What’s the big idea?
An environmental profit and loss account for all businesses

An uncompromising commitment to making markets work by a systematic programme of cost internalisation designed to take account for the full costs of running a business. Capital markets function on the basis that nature is free. It isn’t, nature’s assets and resources are finite. Similarly, the costs of dealing with societal and environmental impacts associated with business operations aren’t free. The market needs to recognise this by valuing nature’s resources from insect pollinators to water, and taking account of climate change. We don’t have time to scrap capital markets and start again; we need to make the market work for sustainability.

Who benefits?
First, nature, which means humans benefit as we are utterly reliant on nature’s assets. Second, society. Creating profit and loss accounts that take account of societal impacts of activities, particularly chronic health impacts associated with over consumption, will create a very different view of success, and could wake investors up to the need to channel capital investments in very different directions.

What’s the catch?
Ecosystem valuation is not a precise science. However, the current metrics are good enough. Social impact measurement is still in its infancy. But that’s not to say it can’t be done. Those who will think they might lose are those in search of short term profit maximisation. However, they will benefit from resilient businesses capable of generating value in both the short and long term. Don’t think this sentence now works

What has to change?
Two things a new government should do to achieve this are:

  • remove the freeze on the carbon floor price announced in this year’s budget, the idea being that this price should keep rising to promote investment in low carbon technologies;
  • set a timeframe for all businesses to report an Environmental Profit and Loss Account as part of a revision to Company Law requirements.

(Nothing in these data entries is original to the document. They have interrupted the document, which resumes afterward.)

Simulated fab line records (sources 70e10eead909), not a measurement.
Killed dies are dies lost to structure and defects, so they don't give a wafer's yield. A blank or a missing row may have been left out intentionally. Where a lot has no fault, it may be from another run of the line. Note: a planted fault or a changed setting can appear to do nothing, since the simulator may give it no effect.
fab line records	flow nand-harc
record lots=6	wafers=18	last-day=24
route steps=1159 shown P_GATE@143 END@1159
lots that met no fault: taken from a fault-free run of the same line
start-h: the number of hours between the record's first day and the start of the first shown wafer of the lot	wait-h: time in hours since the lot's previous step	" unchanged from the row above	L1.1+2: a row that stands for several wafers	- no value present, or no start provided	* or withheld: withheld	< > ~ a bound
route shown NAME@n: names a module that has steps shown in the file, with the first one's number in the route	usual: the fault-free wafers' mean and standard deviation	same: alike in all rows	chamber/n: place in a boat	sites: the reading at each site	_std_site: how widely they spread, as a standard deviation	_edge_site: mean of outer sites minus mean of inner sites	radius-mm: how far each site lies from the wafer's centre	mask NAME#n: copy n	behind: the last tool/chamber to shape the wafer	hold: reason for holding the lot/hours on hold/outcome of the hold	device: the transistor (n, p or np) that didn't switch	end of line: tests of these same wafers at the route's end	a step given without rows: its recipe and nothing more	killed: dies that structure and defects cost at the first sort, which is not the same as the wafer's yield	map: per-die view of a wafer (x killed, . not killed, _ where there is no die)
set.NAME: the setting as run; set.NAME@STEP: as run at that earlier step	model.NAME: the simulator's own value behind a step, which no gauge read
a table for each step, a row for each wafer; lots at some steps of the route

Why should it be in the manifestos?
There is evidence that the market can work to encourage sustainability. For example, carbon financing in supply chains. Businesses, such as M&S, are pushing ahead with innovative carbon offset schemes or using corporate bonds to invest in improvements in sustainability performance. Unilever for example recently issued a four year corporate bond, worth £250 million with a two per cent fixed rate which was more than three times oversubscribed within three hours.

But these examples are few and far between. Pioneering practice needs to be mainstreamed, which means policy frameworks need to encourage cost internalisation as standard practice. Only government can do this. Without new policies the laggards won’t adopt. Governments should always ask what is it that only we can do? In this case the answer is to make capital markets work for sustainable development.